Films are, almost by definition, built on three-act structures. This film was interestingly easily divisible into its acts, with severely differing moods and levels of quality.
In the first act, a depressed widower lawyer is sent to search a recently-deceased old woman’s house for her will (A strange premise, but it’s just a MacGuffin anyway.), given the stern warning that this assignment is his opportunity to show that his dedication to the firm (and one wonders how exactly he will show dedication or a lack thereof in searching her papers for a will) is sufficient. He arrives to a series of typical horror movie harbingers warning him to go home and leave the house alone but of course unwilling to explain their reasons for their treatment of him. While it’s certainly not groundbreaking stuff, it’s handled reasonably well, except for a rather hackneyed exchange between the lawyer and his young son that really features some spectacularly bad writing from Watkins and screenwriter Jane Goldman, building up some tension and mystery about the house and what could be so frightening the locals.

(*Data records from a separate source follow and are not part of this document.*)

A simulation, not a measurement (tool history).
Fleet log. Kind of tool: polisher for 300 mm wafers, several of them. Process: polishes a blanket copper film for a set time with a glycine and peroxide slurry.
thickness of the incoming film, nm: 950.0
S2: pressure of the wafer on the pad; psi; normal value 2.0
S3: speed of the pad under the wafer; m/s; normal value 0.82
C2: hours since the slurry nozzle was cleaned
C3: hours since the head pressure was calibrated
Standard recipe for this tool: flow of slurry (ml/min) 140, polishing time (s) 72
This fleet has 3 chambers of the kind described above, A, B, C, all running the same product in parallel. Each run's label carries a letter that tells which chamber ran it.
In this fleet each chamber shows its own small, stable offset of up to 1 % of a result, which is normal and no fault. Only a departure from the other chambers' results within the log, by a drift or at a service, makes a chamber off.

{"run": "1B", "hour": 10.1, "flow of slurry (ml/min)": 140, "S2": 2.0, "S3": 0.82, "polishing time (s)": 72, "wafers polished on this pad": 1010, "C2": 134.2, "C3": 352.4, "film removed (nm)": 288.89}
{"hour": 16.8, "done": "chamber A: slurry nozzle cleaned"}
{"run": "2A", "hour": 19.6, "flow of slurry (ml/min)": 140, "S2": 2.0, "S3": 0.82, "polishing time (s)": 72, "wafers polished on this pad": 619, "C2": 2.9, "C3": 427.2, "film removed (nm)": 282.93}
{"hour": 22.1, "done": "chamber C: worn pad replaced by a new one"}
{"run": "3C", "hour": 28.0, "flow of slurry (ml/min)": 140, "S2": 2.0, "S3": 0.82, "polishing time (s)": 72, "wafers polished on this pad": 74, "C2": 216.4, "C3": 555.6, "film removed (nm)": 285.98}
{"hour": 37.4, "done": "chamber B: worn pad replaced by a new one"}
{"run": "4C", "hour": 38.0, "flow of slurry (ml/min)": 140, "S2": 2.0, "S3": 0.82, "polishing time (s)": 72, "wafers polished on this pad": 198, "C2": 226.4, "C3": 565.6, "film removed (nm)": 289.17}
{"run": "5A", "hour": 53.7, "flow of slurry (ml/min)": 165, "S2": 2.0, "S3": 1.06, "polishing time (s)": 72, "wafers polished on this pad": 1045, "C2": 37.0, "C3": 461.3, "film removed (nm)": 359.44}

The film at this point is very dark and gloomy, filled with mists outside and a mix of dark browns and deep blues inside. Interestingly, the color is actually warmer than most Hollywood films of its type due to the much more full color range. It’s really a fairly traditional look, but it’s a traditional look that has so fallen out of favor that it’s noteworthy. Watkins and cinematographer Tim Maurice-Jones should be commended for reaching further into the past for a look that once served films well but has fallen by the wayside.
It moves along at a very slow pace save for a completely unnecessary flashback sequence, taking its time to build up tension even as it introduces its element of danger.
The only actors who get anything to do in the first act are Daniel Radcliffe, playing the lawyer, and Janet McTeer, playing the town skeptic/rich guy’s (Ciarán Hinds) deeply disturbed wife. Radcliffe is put in a difficult position, given a character who ham-fistedly opens the film with a straight razor to his throat and tears welling up but is also going about his life in a sort of slow-burn depression–a character whose inconsistency is difficult to take no matter the actor. He has difficulty with the flashier scenes but is adequate at simply looking downtrodden the rest of the time. Hinds has a fairly large role but really has nothing to do. Janet McTeer is a major problem, her ghastly bursts of psychosis being painfully over-the-top and her more “normal” moments being so flat and wooden that it was laughable.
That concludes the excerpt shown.